Implementation of the routine is very simple. All essential work is
done by calling \code{adapt\_method\_stat()} for the generation of the
initial mesh, based on parameters given in
\code{adapt->adapt\_initial} with tolerance
\code{adapt->tolerance*adapt->rel\_space\_error}, and in
\code{one\_timestep()} which solves the discrete problem and does mesh
adaption and time step adjustment for one single time step.

\fdx{adapt_method_instat()@\code{adapt\_method\_instat()}}
\idx{adaptive methods!adapt_method_instat()@{\code{adapt\_method\_instat()}}}
\bv\begin{verbatim}
void adapt_method_instat(MESH *mesh, ADAPT_INSTAT *adapt)
{
/*------------------------------------------------------------------------*/
/*  adaptation of the initial grid: done by adapt_method_stat()           */
/*------------------------------------------------------------------------*/

  adapt->time = adapt->start_time;
  if (adapt->set_time) adapt->set_time(mesh, adapt);

  adapt->adapt_initial->tolerance
     = adapt->tolerance * adapt->rel_initial_error;
  adapt->adapt_space->tolerance
     = adapt->tolerance * adapt->rel_space_error;
  adapt_method_stat(mesh, adapt->adapt_initial);

  if (adapt->close_timestep)
    adapt->close_timestep(mesh, adapt);

/*------------------------------------------------------------------------*/
/*  adaptation of timestepsize and mesh: done by one_timestep()           */
/*------------------------------------------------------------------------*/

  while (adapt->time < adapt->end_time)
  {
    if (adapt->init_timestep)
      adapt->init_timestep(mesh, adapt);

    if (adapt->one_timestep)
      adapt->one_timestep(mesh, adapt);
    else
      one_timestep(mesh, adapt);

    if (adapt->close_timestep)
      adapt->close_timestep(mesh, adapt);
  }
}
\end{verbatim}\ev

\subsubsection{The default \ALBERTA \code{one\_timestep()} routine}

\fdx{one_timestep()@{\code{one\_timestep()}}}
\idx{adaptive methods!one_timestep()@{\code{one\_timestep()}}}
The default \code{one\_timestep()} routine provided by \ALBERTA
implements both the explicit strategy and the implicit time strategy
A. The semi--implicit strategy described in Section
\ref{book:S:time_adaptive_strategies} is only a special case of the
implicit strategy with a limited number of iterations (exactly one).
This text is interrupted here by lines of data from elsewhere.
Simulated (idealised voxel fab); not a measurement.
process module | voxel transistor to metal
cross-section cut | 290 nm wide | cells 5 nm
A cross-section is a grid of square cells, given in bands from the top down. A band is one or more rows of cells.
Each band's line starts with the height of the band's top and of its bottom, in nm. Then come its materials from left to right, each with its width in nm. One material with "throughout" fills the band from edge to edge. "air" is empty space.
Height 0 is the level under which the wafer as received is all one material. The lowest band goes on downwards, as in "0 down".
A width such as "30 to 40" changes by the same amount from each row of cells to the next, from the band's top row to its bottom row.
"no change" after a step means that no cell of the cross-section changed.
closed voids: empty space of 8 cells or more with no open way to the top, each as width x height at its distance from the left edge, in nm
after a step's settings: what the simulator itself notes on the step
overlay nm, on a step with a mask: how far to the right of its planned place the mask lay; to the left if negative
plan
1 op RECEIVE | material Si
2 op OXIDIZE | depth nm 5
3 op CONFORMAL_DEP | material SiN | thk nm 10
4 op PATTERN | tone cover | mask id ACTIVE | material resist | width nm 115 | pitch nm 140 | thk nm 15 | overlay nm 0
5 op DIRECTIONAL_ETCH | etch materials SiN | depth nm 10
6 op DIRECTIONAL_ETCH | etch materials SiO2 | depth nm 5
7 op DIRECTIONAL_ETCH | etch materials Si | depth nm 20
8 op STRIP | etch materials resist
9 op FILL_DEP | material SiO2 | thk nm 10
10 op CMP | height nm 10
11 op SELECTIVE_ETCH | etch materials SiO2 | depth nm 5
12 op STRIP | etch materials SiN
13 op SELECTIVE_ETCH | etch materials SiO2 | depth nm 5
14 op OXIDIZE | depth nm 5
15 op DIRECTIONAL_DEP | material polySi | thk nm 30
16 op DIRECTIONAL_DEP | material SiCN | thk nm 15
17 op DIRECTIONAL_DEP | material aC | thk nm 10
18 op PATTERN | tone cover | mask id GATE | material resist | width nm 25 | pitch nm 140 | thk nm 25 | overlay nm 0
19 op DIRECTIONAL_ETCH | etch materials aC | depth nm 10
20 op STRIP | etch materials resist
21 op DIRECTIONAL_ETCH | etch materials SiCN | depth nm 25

The routine uses the parameter \code{adapt->strategy} to select
the strategy:
\begin{center}
\code{strategy 0}: ~Explicit strategy, \qquad
\code{strategy 1}: ~Implicit strategy.
\end{center}

\paragraph{Explicit strategy.}
The explicit strategy does one adaption of the mesh based on the error
estimate computed from the last time step's discrete solution by
using parameters given in
\code{adapt->adapt\_space}, with \code{tolerance} set to
\code{adapt->tolerance*adapt->rel\_space\_error}. Then the current time 
step's discrete problem is solved, and the error estimators are
computed. No time step size adjustment is done.

\paragraph{Implicit strategy.}
The implicit strategy starts with the old mesh from last time step.
Using parameters given in \code{adapt->adapt\_space}, the discrete
problem is solved on the current mesh. Error estimates are computed,
and time step size and mesh are adjusted, as shown in 
\algorithmref{book:A:time-space-algo}, with tolerances given by
\code{adapt->tolerance*adapt->rel\_time\_error} and
\code{adapt->tolerance*adapt->rel\_space\_error}, respectively. 
This is iterated until the given error bounds are reached, or until
\code{adapt->max\_iteration} is reached. 

With parameter \code{adapt->max\_iteration==0}, this is equivalent to the
semi--implicit strategy described in \secref{book:S:time_adaptive_strategies}.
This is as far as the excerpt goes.